Will Spence, a founding member of award-winning genre-bending theatre company Poltergeist and cast member on their co-production of Alice in Wonderland with Brixton House, talks to us about this very special remix running 1-31 December.
Ticket link: https://brixtonhouse.co.uk/shows/alice-in-wonderland/
Poltergeist and Brixton House’s co-production of Alice in Wonderland sounds like a great family show for Christmas! What’s different about this adaptation?
Our version of Alice inWonderland begins with Alice having an argument with her mum at Brixton station – as things come to a head, she hops onto a speeding tube train which soon descends into wonderland.
Alice in Wonderland is a pretty interesting, weird book – it’s very post-modern and the images are very strong – the inhabitants and world of wonderland are quite lodged in the cultural consciousness.

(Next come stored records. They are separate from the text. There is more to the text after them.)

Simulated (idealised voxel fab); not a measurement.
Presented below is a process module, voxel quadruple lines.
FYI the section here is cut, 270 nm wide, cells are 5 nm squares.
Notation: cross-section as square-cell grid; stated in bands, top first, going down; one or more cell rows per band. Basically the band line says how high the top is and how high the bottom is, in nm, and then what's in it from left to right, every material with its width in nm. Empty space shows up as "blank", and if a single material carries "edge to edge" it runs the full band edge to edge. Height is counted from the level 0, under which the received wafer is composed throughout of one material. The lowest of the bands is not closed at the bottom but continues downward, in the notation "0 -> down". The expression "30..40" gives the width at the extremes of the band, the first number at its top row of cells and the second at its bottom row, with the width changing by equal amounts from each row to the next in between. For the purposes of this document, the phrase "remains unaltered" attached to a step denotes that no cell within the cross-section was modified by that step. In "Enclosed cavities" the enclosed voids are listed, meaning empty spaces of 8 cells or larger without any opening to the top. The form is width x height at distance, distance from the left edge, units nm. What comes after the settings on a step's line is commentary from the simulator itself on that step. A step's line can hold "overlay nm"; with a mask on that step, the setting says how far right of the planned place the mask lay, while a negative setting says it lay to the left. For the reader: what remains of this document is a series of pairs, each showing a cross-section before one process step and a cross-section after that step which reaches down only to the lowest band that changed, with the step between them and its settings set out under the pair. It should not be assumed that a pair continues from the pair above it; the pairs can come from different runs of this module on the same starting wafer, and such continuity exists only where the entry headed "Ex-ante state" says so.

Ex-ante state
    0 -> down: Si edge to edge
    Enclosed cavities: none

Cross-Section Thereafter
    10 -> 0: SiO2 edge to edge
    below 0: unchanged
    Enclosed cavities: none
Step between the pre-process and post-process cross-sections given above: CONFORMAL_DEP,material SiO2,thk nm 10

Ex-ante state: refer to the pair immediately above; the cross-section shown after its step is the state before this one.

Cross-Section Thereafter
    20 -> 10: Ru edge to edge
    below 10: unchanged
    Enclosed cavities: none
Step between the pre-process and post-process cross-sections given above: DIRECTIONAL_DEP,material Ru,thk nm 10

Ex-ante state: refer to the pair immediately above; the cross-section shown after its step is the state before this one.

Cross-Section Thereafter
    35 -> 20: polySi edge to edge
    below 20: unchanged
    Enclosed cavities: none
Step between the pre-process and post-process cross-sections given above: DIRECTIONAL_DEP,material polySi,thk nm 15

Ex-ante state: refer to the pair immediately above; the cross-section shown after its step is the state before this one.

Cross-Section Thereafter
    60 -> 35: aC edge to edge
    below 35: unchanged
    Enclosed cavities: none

But we think the plot is a bit of a weak spot of the novel – Carroll’s novel is like a sketch show which foregoes character and plot progression. Alice just goes around trying (and failing) to communicate with the characters in wonderland, and then at the end she just wakes up.
Our version of Alice in Wonderland attempts therefore to adapt the spirit of the book whilst giving Alice proper character stakes – remixing the fantastical world of wonderland into modern day London. We hope it’s also a silly, thrilling and warm show that the whole family can enjoy.
Brixton House is starting to find its feet in its new home. What’s it like staging a show there?
Brixton House have nurtured and supported this show right from its first inception in March 2021. It has been pretty incredible for us as a company to have a building place their trust in us to make a show at this level.
For Alice in Wonderland we’ll be rearranging the theatre space, so that the audience is on both sides with the stage running down the middle, which will make our staging seem immersive, with the feel of a tube-train.
This is the first time the space at Brixton House will have been used in this way, and hopefully it will pave the way for other companies to innovate in what is a very flexible, technically equipped theatre.
It’s been so nice as a young(ish) theatre company to have a building give us their entire support in making a show, it’s really refreshing, and it has enabled the show to be as bold and confident as it can be.
This is really the kind of thing the bigger theatre institutions in the capital need to look at and learn from, because some of the most exciting theatre in the UK at the moment is company led work. I’m a bit biased, but I think it’s the kind of work that it’s worth taking a risk on.

I love the idea of using London-centric settings like a speeding tube train. Is this a love letter to the capital as well as the fantasy of the original book?
The world of our show is a wonderland refracted both through the lens of the book and also the London transport network and Brixton where Alice lives.
The London Underground is one of the best transport systems in the world, and I often find myself in awe at the fact that it runs under our feet, a little land of its own unnoticed by overgrounders.
Our show is also located in Brixton, and it hopefully also works as a love letter to this specific part of London where the work has been made and performed.
I know you have been involved in devising this Alice as well as appearing in it – where do the ideas come from and do you like taking on multiple roles?
In the devising room when ideas emerge they feel very owned by the whole room, rather than anyone laying claim to a particular idea. The idea for this show emerged from looking at a range of children’s stories and figuring out which appealed to us for adapting into a family Christmas show.
At some point early on we started talking about and imagining Alice in Wonderland set on the tube, and it just seemed like one of those ideas that was too good to pass up – the way the tube is its own little bubble, which daily hosts the most bizarre scenes in the city.
Who in particular came up with the idea is something that I don’t think any of us remember – it’s sort of the atmosphere of trust, combined with play, that generates the ideas, it’s kind of exciting and a little bit spiritual in that way.
Jack [Bradfield, director] then took the hefty pile of ideas formed in those devising rooms for this show and formalised them into a script, but even there the specifics of text are up in the air and changeable in the rehearsal room if a better joke/line ever emerges.
And in terms of taking on multiple roles that’s always something I’ve done with Poltergeist. It’s where I sit most comfortably being a part of the company.
With this project it was interesting as a lot of the early development of the show wasn’t very performance based at all, but instead spending a lot of time carefully thinking about and shading in the specifics of the world.
It has been fun to shift mode when rehearsals started into examining and physicalising the text as any performer would do.
Poltergeist’s work is becoming recognised as new and dynamic. Can you share any future plans with us?
Nothing concrete that we can talk about at the moment, but we have a few ideas gestating. We worked on a digital project last year – Ghost Walk, which you can still download on the App Store, and play in the City of London – and we want to make more of this type of form-challenging work, because we were quite proud of that.
It’s also our fifth birthday as a company next year, so we’re hopefully going to do something to mark that.